Working with a cyber security analyst, Yle found that Twitter was a hotbed of activity aimed at undermining EU citizens’ confidence in the region. While a few accounts were responsible for disseminating misleading information and outright fake news, ordinary citizens were also unwitting allies in spreading disinformation.
A man with a long beard dressed in white robes reminiscent of Arabic attire furiously attacks a statue with a hammer. A passerby hurls stones at the man and police eventually intervene. The video was tweeted at the beginning of May by an account owned by Compact News (more on this account later).
“A muslim #migrant destroying a statue in #Italy, because part of the body is showing. #Europe does not know what is coming their way in next (sic) 5 to 15 years. #EUelections2019 #EU #NWO.”
The video had previously been debunked as fake in October 2018, but it is still widely shared online. According to an extensive analysis of roughly 300,000 tweets by Yle, it was also one of the most popular pieces of EU-related content on Twitter between 29 April and 9 May ahead of European Parliament elections.
Fake news content shared in Finland
Yle’s analysis showed that Compact News’ fake statue vandalism video had been shared in Finland, the UK and the Netherlands, at least. The study further identified several Finnish troll accounts that pushed the fake video. The Compact News account and another account, Partisan FB, both counted active Finnish troll accounts among their followers.
Public broadcasters from Finland, Sweden, the Netherlands, Austria and the UK complied suspected troll accounts active in each country for the analysis, a total of more than 4,200 Twitter accounts.
Troll accounts were defined as accounts devoted mainly to agitating or provoking other users or trying to steer online discussion in a particular direction. Tweets from troll accounts were compared to 300,000 other posts.
The public broadcasters examined how Twitter users were discussing the EU election and whether or not the platform was being used for the dissemination of deliberately misleading information or disinformation.
The project found that among hundreds of thousands of tweets, the most popular sharers deliberately disseminated distorted information. The Yle analysis corroborated suspicions that a growing number of EU citizens are being exposed to distorted or fake news.
According to a recent analysis US data security firm SafeGuard Cyber reported in The Guardian, as many as half of the EU’s 500 million residents have been targeted by disinformation shared by hundreds of thousands of social media accounts.
Top-ranking tweets from dubious accounts
The video tweeted by Compact News at the beginning of May received more than 1,300 “likes” and was retweeted nearly 1,800 times, making it the third most-popular tweet in the analysis.

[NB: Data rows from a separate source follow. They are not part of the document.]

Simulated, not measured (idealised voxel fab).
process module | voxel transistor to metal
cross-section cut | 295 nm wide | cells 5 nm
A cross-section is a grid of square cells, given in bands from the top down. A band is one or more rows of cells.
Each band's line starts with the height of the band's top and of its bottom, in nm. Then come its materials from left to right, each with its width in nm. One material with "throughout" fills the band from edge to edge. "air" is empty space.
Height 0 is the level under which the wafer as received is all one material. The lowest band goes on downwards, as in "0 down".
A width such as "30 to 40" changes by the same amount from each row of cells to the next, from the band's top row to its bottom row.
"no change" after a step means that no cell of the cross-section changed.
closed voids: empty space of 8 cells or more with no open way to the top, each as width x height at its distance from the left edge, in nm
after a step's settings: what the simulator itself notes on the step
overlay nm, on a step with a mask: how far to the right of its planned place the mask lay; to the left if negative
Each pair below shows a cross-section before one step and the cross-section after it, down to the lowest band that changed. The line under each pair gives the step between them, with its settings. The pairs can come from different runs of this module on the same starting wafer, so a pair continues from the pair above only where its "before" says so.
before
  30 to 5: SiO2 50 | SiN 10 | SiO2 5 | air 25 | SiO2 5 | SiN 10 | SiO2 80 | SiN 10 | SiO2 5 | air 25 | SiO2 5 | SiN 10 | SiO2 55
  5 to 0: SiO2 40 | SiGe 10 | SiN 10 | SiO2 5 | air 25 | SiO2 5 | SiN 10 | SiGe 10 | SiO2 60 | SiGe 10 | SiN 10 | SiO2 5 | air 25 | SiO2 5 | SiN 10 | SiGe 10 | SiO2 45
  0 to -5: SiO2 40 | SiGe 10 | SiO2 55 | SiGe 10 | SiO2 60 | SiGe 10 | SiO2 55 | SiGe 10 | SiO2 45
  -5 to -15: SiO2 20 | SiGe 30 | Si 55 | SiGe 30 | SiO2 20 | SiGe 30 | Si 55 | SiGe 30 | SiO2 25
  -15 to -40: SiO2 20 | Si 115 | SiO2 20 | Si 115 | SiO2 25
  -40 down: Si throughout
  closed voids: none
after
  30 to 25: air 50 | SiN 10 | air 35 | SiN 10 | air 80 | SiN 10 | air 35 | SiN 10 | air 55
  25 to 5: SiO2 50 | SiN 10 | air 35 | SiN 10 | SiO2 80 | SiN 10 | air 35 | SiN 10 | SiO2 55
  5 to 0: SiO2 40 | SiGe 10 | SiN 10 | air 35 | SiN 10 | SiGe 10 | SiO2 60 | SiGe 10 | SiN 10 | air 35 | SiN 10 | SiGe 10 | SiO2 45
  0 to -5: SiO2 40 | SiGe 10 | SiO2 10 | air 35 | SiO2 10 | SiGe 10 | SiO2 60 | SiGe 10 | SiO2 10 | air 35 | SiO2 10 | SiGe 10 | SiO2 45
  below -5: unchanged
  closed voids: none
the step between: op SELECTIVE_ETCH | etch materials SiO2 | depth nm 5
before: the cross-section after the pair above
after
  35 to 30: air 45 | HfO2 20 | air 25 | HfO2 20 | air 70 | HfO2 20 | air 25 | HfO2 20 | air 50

Other tweets in the top three came from an account titled Partisan FB, which was strongly anti-EU. Both accounts also shared a great deal of content from Russian propaganda media such as Russia Today and Sputnik.
Yle was not able to determine who was behind these accounts. According to one expert, it could be “our neighbour to the east, independent groups or isolated individuals.” These accounts spread a narrative in which global threats are explained in a manner that suits Russia.
“In any case these tweets support Russia’s strategic narrative, the purpose of which is to stir up confusion and disrupt normal discourse,” said communications chief of the European Centre of Excellence for Countering Hybrid Threats (Hybrid CoE), Päivi Tampere. The US and Canada as well as most EU member states have a stake in the Helsinki-based organisation.
According to Tampere, the most popular tweets in the Yle analysis are typical examples of attempts to influence opinion with the aim of undermining trust in the EU and democratic society.